PURSUE Record — PURSUE Case PR-068: declassified UAP analysis: U.S. Department of War / AARO · 5th-generation fighter jet UAP capture | · Jan 20, 2023 · NORTHCO

PURSUE Case PR-068 is a single-part military sensor video released on May 8, 2026 as part of PURSUE Release 01 — the U.S. Department of War's first coordinated declassification of UAP-related records coordinated through the All-domain Anomaly Resolution Office (AARO). The record documents a UAP encounter captured by a 5th-generation fighter aircraft operating within the NORTHCOM area of responsibility on January 20, 2023, recorded via infrared sensor. It is one of 28 videos in the 162-item release.

What this record contains

The releasing agency is the U.S. Department of War, acting in coordination with AARO, which has served as the federal government's central UAP investigation body since its establishment under the 2022 National Defense Authorization Act. The incident date recorded in the case metadata is January 20, 2023, placing it firmly in the contemporary era of systematic military UAP data collection. The geographic scope falls under NORTHCOM — U.S. Northern Command — the combatant command responsible for the defense of the continental United States, Alaska, Canada, and surrounding airspace and maritime approaches. The sensor modality is infrared, and the platform is identified as a 5th-generation fighter aircraft. The release consists of a single file part. The public description blurb for PR-068 identifies it as a "5th-generation fighter jet UAP capture" — precise wording that reflects AARO's documentation language, not an editorial characterization.

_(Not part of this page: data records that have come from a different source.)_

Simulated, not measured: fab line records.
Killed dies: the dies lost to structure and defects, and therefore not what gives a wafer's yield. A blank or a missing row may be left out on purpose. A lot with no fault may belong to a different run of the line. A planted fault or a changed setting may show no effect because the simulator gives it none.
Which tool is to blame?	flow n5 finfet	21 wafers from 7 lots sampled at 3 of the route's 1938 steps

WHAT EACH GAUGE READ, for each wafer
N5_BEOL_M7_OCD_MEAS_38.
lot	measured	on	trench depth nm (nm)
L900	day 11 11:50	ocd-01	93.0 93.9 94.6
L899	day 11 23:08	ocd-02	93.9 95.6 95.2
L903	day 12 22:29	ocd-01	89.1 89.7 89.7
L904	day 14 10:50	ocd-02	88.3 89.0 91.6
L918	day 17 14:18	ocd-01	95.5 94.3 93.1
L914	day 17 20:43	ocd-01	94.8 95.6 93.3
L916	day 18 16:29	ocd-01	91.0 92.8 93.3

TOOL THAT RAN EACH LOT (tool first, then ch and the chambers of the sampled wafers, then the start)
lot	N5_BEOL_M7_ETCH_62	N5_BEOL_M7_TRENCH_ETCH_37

Beyond these data points, the public release does not include detailed metadata for this record — there is no accompanying narrative report, no analyst assessment summary, and no case resolution status visible in the released package. Readers looking for the full source record can find it catalogued on the SkyLens UAP files page alongside every other case in the PURSUE Release 01 set.

Sensor & operational context

Infrared sensors detect thermal radiation rather than visible light, making them effective day and night and capable of rendering objects that emit or reflect heat against a cooler background. On a 5th-generation fighter — aircraft such as the F-22 Raptor or F-35 Lightning II, which carry advanced electro-optical/infrared targeting pods as well as integrated sensor suites — infrared footage is a routine product of both combat operations and training sorties. When an airborne infrared sensor captures an uncharacterized object, the video preserves thermal signature data: relative temperature contrast, apparent size, and movement against the background. What it cannot directly confirm is range, absolute velocity, altitude, or physical material composition. These parameters require cross-referencing with radar returns, navigational data, and, ideally, corroborating sensor tracks — none of which are necessarily included in a single declassified video file.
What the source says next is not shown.